Skip to main content

Python automation toolkit for VRChat (Windows / Linux)

Project description

vrcpilot

English | 日本語

PyPI Python License: MIT Test Type Check Format & Lint

Python automation toolkit for the VRChat desktop client on Windows / Linux. It can launch, focus, capture, OCR, detect image templates, and synthesize input through both a typed Python API and the vrcpilot CLI.

Features

  • Process control — launch VRChat through Steam (vrcpilot.launch), detect running PIDs, and terminate the process.
  • Window control — focus / unfocus the VRChat window and check its foreground state (Win32 / X11 / XWayland).
  • Screen captureCapture for streaming (mp4 / y4m sinks) and take_screenshot for one-off captures that round-trip through YAML.
  • OCR — pluggable OCREngine ABC with the default RapidOCREngine. ocr() returns word-level results in both window-local and desktop-absolute coordinates.
  • Image-template detectionTemplateDetectEngine using OpenCV TM_CCOEFF_NORMED. Detections use the same coordinate schema as OCR.
  • Synthetic input — keyboard / mouse input via pydirectinput on Windows and inputtino + /dev/uinput on Linux. Input is sent only while VRChat is focused.
  • Non-ASCII text injectionvrcpilot.clipboard sends arbitrary Unicode strings through clipboard + Ctrl+V.
  • CLI front-end — subcommands such as vrcpilot launch / screenshot / ocr / detect / mouse / keyboard / paste / capture / ..., with tab completion via argcomplete.

Installation

Python 3.12 or later is required.

On Linux, install inputtino-python into the same Python environment before installing vrcpilot. See the Linux requirements below for the native build packages and /dev/uinput permissions. uv tool install creates an isolated environment; on Linux, use the --with inputtino-python example below.

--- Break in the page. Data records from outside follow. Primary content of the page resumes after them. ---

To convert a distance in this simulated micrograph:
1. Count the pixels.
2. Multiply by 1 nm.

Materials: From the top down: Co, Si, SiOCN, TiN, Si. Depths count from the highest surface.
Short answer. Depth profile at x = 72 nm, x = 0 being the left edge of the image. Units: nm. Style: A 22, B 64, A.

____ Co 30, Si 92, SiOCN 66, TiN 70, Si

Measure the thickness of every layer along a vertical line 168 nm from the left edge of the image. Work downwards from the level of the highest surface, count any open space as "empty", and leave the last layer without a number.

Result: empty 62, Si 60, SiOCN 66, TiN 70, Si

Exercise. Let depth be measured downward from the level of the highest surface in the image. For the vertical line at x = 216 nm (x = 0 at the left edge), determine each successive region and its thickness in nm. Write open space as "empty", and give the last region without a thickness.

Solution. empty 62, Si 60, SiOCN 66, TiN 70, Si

# Linux only: install inputtino before vrcpilot
pip install "inputtino-python @ git+https://github.com/games-on-whales/inputtino.git@stable#subdirectory=bindings/python"
# Library + CLI
pip install vrcpilot

# Install with OCR support
pip install "vrcpilot[ocr]"

# Install as an isolated CLI tool
uv tool install vrcpilot

# Install as an isolated CLI tool on Linux
uv tool install --with "inputtino-python @ git+https://github.com/games-on-whales/inputtino.git@stable#subdirectory=bindings/python" vrcpilot

# Install from source for development
git clone https://github.com/MLShukai/vrcpilot
cd vrcpilot
uv sync --all-extras

Pre-release builds (0.X.Yrc1, 0.X.Ya1, etc.) are excluded from pip install by default. To opt in to a pre-release, use pip install --pre vrcpilot or uv tool install --prerelease=allow vrcpilot (and the same --prerelease=allow flag for the Linux uv tool install --with inputtino-python variant above).

Platform Requirements

Windows

No additional system packages are required. pywin32 and pydirectinput are installed automatically as dependencies.

Linux

An X11 or XWayland session is required. Wayland-native sessions are not supported. In that environment, focus() / unfocus() emit a RuntimeWarning and return False.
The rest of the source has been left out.